Let $N(t)$ be a Poisson Process of rate λ, let X1, X2, X3, . . . denote the interarrival times, and let S1 = X1, S2 = X1 + X2, . . . be the times of the arrivals (jumps). Compute:
E[X3|N(t) = 2]
My first gut instinct reminds me of the memoryless property of exponential distribution and tells me that the answer is $\frac{1}{\lambda}$ and $E[S3|N(t)=2] = \frac{1}{\lambda} + 2$. However, it is wrong.
I instead used:
X3 = S3 −S2 = (t−S2)+(S3 −t). Conditional on N(t) = 2, we notice: For the first term, that S2 = max{U1,U2}, where U1,U2 are independent, uniform RV’s on [0, t]. For the second term, that S3 − t is Exp(λ) by the no-memory property. Thus, we have $E[X3|N(t)=2]=t−Emax\{U1,U2\}+E[Exp(λ)]=t−\frac{2}{3}t+\frac{1}{\lambda} =\frac{t}{3} +\frac{1}{\lambda}$.
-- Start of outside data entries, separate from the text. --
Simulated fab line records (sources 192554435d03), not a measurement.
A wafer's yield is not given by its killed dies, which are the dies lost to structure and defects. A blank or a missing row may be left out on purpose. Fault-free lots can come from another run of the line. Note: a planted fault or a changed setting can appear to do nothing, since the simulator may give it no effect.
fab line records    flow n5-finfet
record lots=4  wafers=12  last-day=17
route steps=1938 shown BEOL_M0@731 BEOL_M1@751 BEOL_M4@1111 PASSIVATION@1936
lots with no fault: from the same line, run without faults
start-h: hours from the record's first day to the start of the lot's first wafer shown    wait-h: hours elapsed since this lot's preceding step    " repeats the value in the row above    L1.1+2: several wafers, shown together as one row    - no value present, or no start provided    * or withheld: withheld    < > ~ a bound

I can't wrap my head around how the result is $> \frac{1}{\lambda}$, which is the average time for $X_i$. I also would think that since it is unknown that the second occurrence happened exactly, or (most likely) before t, the time to wait for the third occurrence would be shorter than average value $\frac{1}{\lambda}$. If anyone can explain, that will be awesome. Thank you!